Together, Michie and his students talked about the messages programs such as “America’s Most Wanted” and “Jerry Springer” sent about their identities as Latinos. They took cameras on the streets and filmed the positive aspects of their community, the ones they never saw on the local news. They examined the meaning behind explicit music lyrics. They talked about the choices they had in life, about how they could make it to college. Nothing was off-limits for discussion. Gangs. Sex. Prejudice. In short, anything and everything they would face next year in high school, all the fears that could cause them to drop out.
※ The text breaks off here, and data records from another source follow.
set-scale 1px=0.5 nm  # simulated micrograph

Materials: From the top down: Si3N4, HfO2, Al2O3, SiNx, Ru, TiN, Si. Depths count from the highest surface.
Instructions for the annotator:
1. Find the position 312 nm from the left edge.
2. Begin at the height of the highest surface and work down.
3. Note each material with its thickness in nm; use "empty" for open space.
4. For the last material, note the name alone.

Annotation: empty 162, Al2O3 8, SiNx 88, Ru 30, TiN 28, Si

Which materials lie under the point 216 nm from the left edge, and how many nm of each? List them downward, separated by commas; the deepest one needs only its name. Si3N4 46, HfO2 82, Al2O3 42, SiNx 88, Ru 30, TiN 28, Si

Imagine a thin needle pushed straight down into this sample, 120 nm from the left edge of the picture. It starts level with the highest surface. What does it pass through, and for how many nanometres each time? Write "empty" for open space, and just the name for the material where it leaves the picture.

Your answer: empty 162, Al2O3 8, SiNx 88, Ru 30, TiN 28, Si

Quite a bit of Michie’s teaching has revolved around that respect for his students as independent thinkers – the idea that an active discussion is as much a yardstick for learning, possibly more so, than a 10-page essay on graffiti in Back of the Yards. And certainly more than a standardized test. “What Greg is a master at, and doesn’t meaningfully grasp how strong he is at it, is that he’s able to let them learn,” says William Ayers, Michie’s professor at UIC. “He’s able to say the center of classroom life is not the podium with the teacher behind it, but is the students working inside.”

Part of that philosophy comes from recognizing that he is an outsider here. It’s a fact he is constantly reinforcing in conversation, as though he were sticking a pin in the side of his own voodoo doll. In a sense, the students are masters of their own learning because only they can reflect the ideas with which they struggle. But it also raises another tension for Michie, a question of how much he can share the classroom before things get soft. “The danger for a white, progressive liberal like myself is letting kids get away with too much because they have it hard at home,” he says. “Black and Latino teachers are much better at finding that balance.”

He has learned from watching teachers of color to keep expectations high, and the kids often respond by vaulting over them. When Miguel, one of the camera operators for SSN, takes a ribbing from his classmates over an expensive video cable they think he has broken, Miguel is visibly forlorn, disappointed in himself. He asks Michie how much it costs; he will pay for it from his allowance. Michie gently takes him aside and explains it isn’t Miguel’s fault, and he makes a point to set his classmates straight on the matter as well.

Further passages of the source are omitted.